Coffee, oatmeal, deflate neoair, tape ankle, brush teeth, take the down shelter, stuff stuff in sacks, pack everything into packs. Put packs on, pull the straps tight, go. Every morning is almost exactly the same.
Last night if didn’t rain, and today, I don’t think it will either. The sky is thick with mist, but i have faith— it will clear.
I worry about my ankle. It’s sore and large, looks like it maybe has an extra ball floating around in there. Did I grow a new bone? From twisting and turning and prodding?
We climb and we descend, we climb and we descend. At lunch, the bugs are a thick cloud, flying as hard and fast as they can at our mouths, our noses, our eyes. They crave all of our exposed wet spots and it is truly disgusting how few fucks they give. The bugs are both primal and carnal, our orifices are their singular points of focus.
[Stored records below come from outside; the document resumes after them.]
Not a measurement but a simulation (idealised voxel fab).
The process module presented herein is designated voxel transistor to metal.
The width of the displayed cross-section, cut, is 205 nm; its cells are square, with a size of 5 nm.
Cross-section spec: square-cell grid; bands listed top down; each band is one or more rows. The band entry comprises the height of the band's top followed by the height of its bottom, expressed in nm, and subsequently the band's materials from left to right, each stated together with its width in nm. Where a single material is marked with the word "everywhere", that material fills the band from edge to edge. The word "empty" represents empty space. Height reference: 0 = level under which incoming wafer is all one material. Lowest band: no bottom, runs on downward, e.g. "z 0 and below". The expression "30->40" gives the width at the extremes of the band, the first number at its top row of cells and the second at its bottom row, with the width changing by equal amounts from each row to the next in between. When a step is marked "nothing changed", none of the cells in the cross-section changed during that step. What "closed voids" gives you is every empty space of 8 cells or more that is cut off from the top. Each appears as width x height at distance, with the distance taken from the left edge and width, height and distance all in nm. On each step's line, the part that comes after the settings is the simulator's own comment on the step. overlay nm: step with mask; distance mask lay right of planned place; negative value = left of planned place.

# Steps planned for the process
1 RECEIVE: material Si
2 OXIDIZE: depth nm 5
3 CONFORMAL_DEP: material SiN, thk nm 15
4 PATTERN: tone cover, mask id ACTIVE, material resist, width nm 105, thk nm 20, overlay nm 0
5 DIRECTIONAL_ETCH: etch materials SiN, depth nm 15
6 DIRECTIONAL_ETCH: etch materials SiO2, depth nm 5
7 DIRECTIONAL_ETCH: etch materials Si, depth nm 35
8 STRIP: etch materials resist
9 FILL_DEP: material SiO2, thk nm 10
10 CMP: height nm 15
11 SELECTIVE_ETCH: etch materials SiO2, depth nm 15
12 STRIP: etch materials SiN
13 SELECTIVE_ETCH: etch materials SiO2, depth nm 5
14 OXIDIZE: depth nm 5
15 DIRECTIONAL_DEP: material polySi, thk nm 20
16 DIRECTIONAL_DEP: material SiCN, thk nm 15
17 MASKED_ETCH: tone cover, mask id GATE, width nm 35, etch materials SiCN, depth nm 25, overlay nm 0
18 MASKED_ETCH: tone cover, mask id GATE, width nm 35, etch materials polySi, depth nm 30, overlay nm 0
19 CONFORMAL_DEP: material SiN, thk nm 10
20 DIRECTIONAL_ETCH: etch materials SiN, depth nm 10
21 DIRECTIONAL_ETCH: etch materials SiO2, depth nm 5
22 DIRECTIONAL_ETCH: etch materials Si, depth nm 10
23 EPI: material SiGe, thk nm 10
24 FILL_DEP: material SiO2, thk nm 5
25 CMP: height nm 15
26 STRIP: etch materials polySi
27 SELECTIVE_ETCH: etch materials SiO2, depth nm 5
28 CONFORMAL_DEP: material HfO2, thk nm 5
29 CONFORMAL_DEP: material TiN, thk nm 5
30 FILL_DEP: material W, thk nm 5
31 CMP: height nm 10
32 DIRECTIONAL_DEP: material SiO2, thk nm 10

At lunch, we set up the shelter to avoid them. The shelter is a green house and we take off our shirts in the balmy warm. I eat vegan cheez-it’s and we talk about our past relationships and our gender presentations. Do straight people on trail talk about this stuff? Probably relationships yes, gender expressions no. I am so grateful to be queer. We talk about all the most interesting stuff.
After lunch I hike our 9 mile descent with laser like Beyoncé focus. It’s my turn to carry the shelter, it is my goal to get to camp before Carrot and have it ready to dive in before the mosquitos are too thick. I have shooting calf pain, a new curiosity of the body. I have not quite enough food for this section. But the sun is out and soon the shelter is set up and we’re eating dinner in the gloaming. There have been hardly any days without rain in the past three weeks and I don’t care WHAT is going on, nothing can steal this thunder.
📍 This section of the Pacific Crest Trail is on unceded Puget Sound Salishand Columbia-Wenatchi land.